Watching all the Bad News

I’ve been following the siege in Mumbia, which finally ended early this morning.  Plus, the story of the Walmart employee who was trampled to death.  I vaguely remember almost being trampled, although I forget the circumstances.  But I remember the sense that the people about to trample me didn’t even see me.  That term “blind panic” really does describe it. Something happened to cause the crowd I was in to fear.  Fortunately I didn’t panic, quickly spotted where no one else was headed and jumped there.  I was mostly lucky though, that there was a spot to jump to.  It’s hard to blame people who are terrified and don’t know what they’re doing, but I still remember hating them, just watching in horror and hating them.  I guess I was being only human too.

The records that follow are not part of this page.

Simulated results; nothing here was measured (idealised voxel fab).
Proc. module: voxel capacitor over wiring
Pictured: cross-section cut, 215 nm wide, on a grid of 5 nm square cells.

I gotta believe that no one in that Walmart crowd meant for that to happen, and we know from history and countless experiments how something like this can happen, the crowd-mind and lack of individual responsibility, but still.  I read that when employees asked the people to leave afterwards, that someone had died as a result of what they had done people continued to shop. That I find harder to understand.

Back to Mumbai, how do people get this damaged?  Interview after interview of people who managed to escape almost all use the same word to describe the killers:  remorseless.  They killed children for God’s sake.

It’s still a holiday, right?

I’m so proud of myself.  I returned the pumpkin pie I bought yesterday at Balducci’s.  It really was horrible.  The crust was soggy, the pumpkin part soupy and not well spiced.  They were completely nice about it though. Even better, outside the store, these guys were back!  The shar peis, aka The Three Sweetest Dogs in the World.  They are actually reserved with strangers I noticed, but I can just tell they are loving with family.  One of them had a cast!  Check out his brother (or sister) giving him some sympathy.  My thanksgiving dinner below.

Howard and I always get Veselka to go and watch something on TV.  I got my pumpkin pie, so happy ending all around.  I know it’s out of focus but I love this particular flashy out of focus blur it does sometimes when I put it on the night snapshot setting.

As Per Usual, I Did Not Food Plan Properly

I’m meeting Howard later for Thanksgiving food and tv, but I forget about food for now.  I have to eat now and I’ve got nothing.  Plus, the pumpkin pie I treated myself to is awful.  It’s soggy and undercooked.  I want to return it, but I’m not sure I have the nerve, plus the store is probably not open. Whatever I decide, I still have to go out there and get food.  I want pizza. Thanksgiving pizza.  That reminds me, I keep meaning to make movies out there, but I forget.  I thought movies of the neighborhood and New York might be a nice change from pictures.

In the meantime, here’s yet another cat shot.  (What can I say??  They’re right there.  All the time.)  This is Finney peeking around the computer screen. He was obviously looking at my reflection and not me.

Feed a Turkey Instead of Feeding on a Turkey


Did I ever tell the story about growing up near a small turkey farm?  I can’t remember the name (which is bugging me).  And I don’t remember how I figured it out, but I discovered that certain noises would cause the turkeys to talk back to me.  I loved visiting the turkeys from time to time to talk to them.  

Me:  High pitched squeaking noises.
Turkeys:  Gobble, gobble.

Back and forth we’d go, me squeaking and the turkeys gobbling back.  I suppose it was inevitable that I stop eating them.

I recently read about the Farm Sanctuary’s Adopt-A-Turkey project. I know some people will think with all the suffering in the world, it’s silly to give what little we might have to a bunch of turkeys, but if there’s a God he’s paying attention to the care we take of his other creatures.

Here’s the important part, the point I really want to make though:  Even if you’re going to have turkey for Thanksgiving, consider doing this.  Just because you can’t go all the way and become a vegetarian doesn’t mean you shouldn’t still do what you can.  I often get people pointing out, “An animal might have suffered so you can have that cheese,” or one of many other things.  “How do you know plants don’t suffer?”  We all do the best we can. Just because I can’t eliminate all suffering doesn’t mean I shouldn’t try at all. It’s such a weird argument for not bothering.  If you walked by two people drowning and could only save one would you say, “Well, I can’t save them both so I’m not going to even bother saving one.” Every step you take to not hurt a living creature matters.

Who knew these little guys liked pumpkin pie, too??

UPDATE:  My sister-in-law Karen Horn just saved the day.  The farm I’m remembering was Finello’s Poutry Farm.